I’d rather just have them tell me the real price so I can make the decision in the produce section if I want the $9 cherries rather than realizing I paid a whopping $9 for the cherries when I get home.
Someone please sympathize with me!
Because of this dilemma I will only buy them at Aldi – not only are they cheaper, they tell me how much the whole container will cost!
Cherries are pretty much good in anything. Cake, muffins, on top of chocolate cake, in homemade ice cream. I’m ready for dessert now :)
With our suggested tips, we’re going to show you that making cheesecake at home can be easy and delicious!

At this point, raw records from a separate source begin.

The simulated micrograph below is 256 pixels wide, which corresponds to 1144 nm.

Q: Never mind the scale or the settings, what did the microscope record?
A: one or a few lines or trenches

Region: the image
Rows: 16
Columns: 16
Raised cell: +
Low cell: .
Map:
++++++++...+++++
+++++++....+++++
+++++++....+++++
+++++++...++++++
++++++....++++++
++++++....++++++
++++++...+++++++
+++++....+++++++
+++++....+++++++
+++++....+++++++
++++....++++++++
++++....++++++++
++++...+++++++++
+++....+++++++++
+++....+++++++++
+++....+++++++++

For the base you’ll need a lot of cream cheese (this is a no judgment zone friends!), sugar, vanilla, eggs, cherries and flavored coffee creamer.
I used International Delight’s Sweet Cream coffee creamer. I’m obsessed and go back and forth between the sweet cream and french vanilla as my favorite. Either one adds so much more flavor than heavy cream!
There are 2 other important details to follow when making cheesecake.
1. Don’t be afraid of the water bath! I know it sounds weird, putting your cheesecake in a water bath, but it’s the secret to creating moist, perfectly baked cheesecake. It’s really not scary. Be sure to wrap the pan you’re baking your cheesecake in with 3 layers of tinfoil before you fill it with the cheesecake mixture. Place the cheesecake pan inside a larger pan, like a 9×13, and fill the 9×13 inch pan with water, about 1-2 inches below the top of the cheesecake pan.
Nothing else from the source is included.